It is jarring to watch Woodrow Wilson and his cronies try to persuade a
psychiatrist to declare Alice Paul insane so that she could be
permanently institutionalized. And it is inspiring to watch the doctor
refuse. Alice Paul was strong, he said, and brave. That didn’t make her
crazy. The doctor admonished the men: ‘Courage in women is often
mistaken for insanity.’

Please, if you are so inclined, pass this on to all the women you know.
We need to get out and vote and use this right that was fought so hard
for by these very courageous women. Whether you vote democratic,
republican or independent party – remember to vote.

History is being made.

October 14, 2012 - Posted by | Blogging, Bureaucracy, Character, Civility, Community, ExPat Life, Health Issues, Law and Order, Leadership, Living Conditions, Mating Behavior, Political Issues, Social Issues, Values, Women's Issues |


  1. These events happened at the Lorton Reformatory (another name for Occoquan Workhouse) in Northern Virginia. I grew up just across the river from it. At that time it was a prison for medium security offenders from Washington DC. I never knew these other events took place there until that HBO movie came out and my daughter told me about it. The facility was closed as a prison in 2002 and has since been repurposed as a center for arts education. I didn’t get a chance to check it out when I was there in May but I wondered if any of that history was displayed there. I thought it was really strange that it was never mentioned in our local history but I guess it was an embarassment and Virginia back then was notorious for revisionist history.
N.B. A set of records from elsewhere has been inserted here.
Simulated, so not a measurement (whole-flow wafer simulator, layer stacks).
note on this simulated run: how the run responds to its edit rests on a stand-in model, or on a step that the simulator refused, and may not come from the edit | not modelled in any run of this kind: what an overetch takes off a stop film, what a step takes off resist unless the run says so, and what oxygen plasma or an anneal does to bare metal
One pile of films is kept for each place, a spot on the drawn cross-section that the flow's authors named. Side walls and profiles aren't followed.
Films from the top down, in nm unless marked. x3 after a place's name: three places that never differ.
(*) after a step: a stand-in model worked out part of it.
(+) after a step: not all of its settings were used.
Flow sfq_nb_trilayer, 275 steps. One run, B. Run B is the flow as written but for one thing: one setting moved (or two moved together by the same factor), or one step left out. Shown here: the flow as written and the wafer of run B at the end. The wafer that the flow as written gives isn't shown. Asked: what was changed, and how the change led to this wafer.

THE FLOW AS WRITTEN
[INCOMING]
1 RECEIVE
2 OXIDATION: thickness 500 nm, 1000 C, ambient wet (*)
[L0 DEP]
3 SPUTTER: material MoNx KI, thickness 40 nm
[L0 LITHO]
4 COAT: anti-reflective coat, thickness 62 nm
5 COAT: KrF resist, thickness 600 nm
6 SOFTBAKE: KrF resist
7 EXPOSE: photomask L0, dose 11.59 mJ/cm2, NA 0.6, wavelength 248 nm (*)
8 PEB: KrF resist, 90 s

    Comment by momcatwa | October 14, 2012 | Reply

  2. LOL, I understand that there are a few in Virginia who STILL think women shouldn’t have the vote! Sorry, just joking, Momcat 🙂 This story impressed me; I had no idea the price they paid to fight for our rights. I think women need to be careful to protect these hard-won rights, including the right to manage our own money, the right to privacy when it comes to our own bodies, etc. Can you remember when doctors were forbidden – by law – to tell women about birth control?? Horrors!